Las 3 hermanas
NUNCA MAS SOLAS
The story of Rosa, Lucia and Belen
Rosa (daughter in law), Lucia and Belen are three young sisters. They are paraguayan originated from Encarnacion. After the separation from his wife, their father Luis left with them Paraguay arriving in Argentina in 2007. In Argentina things changed. They live in extreme poverty and Lucia was introduced from a friend of her, Angelyn, to a man called Mauricio telling her he could help her with work. Mauricio actually was the owner of a brothel and he started to abuse her, give her drugs introducing her to the world of prostitution. She was imprisoned in that place forced to have sexual relations with more than 10 men for day till her sister Rosa and her cousin Patricia saved her from that place. Unfortunately The same story has happened to Belen later: she felt into the same network and got pregnant with the only option to have an high-risk abortion at the fifth month because of the precarious state of health with which she had left the brothel where she was caught.
I saw Lucia the first time on the day after her redemption in the shelter where she was hiding from her pimps. She was a shadow of herself, I followed all her recovery steps, her attempts to find a job and a new house to build a new life. Now She is a beautiful small woman who loves life, has a boyfriend and dreams for a better future. I saw her sister Belen fall into the same network and Rosa's commitment, the eldest, in freeing them. I saw the desperation of their father Luis, without work, alone with no expectations for him and his daughters. I meet one by one all the pieces of the family scattered around Argentina and i went to Paraguay searching for the most important missing part: that mother who, for years, the girls didn't see. After a long research I found her and I knew of the existence of another sister that the girls did not even know.

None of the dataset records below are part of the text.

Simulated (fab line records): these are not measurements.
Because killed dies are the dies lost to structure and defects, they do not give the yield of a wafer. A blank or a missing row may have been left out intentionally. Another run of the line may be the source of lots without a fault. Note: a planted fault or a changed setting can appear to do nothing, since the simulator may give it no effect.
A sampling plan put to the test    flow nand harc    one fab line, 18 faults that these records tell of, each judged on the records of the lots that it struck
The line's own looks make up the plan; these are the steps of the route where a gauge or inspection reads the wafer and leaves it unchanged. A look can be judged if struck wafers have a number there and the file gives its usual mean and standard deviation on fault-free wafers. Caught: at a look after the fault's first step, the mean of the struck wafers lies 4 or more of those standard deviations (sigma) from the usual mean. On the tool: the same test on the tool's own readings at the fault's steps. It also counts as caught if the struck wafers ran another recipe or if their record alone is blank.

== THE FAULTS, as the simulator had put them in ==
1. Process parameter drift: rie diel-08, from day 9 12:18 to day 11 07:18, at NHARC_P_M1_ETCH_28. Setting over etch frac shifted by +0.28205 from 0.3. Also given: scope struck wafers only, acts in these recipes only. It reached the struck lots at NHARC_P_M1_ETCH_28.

Lucia and Belen are now recovering from drug addiction. The fight is to find them a place to live far away from the place where they were sold that put them in an extreme danger. Their stories are the same stories that sadly many young women live in Argentina today. It's estimated that only in Argentina 60000 women are prisoners of this terrible plague, a network that often manages women's and drug's trafficking being connected with Narcos cartels.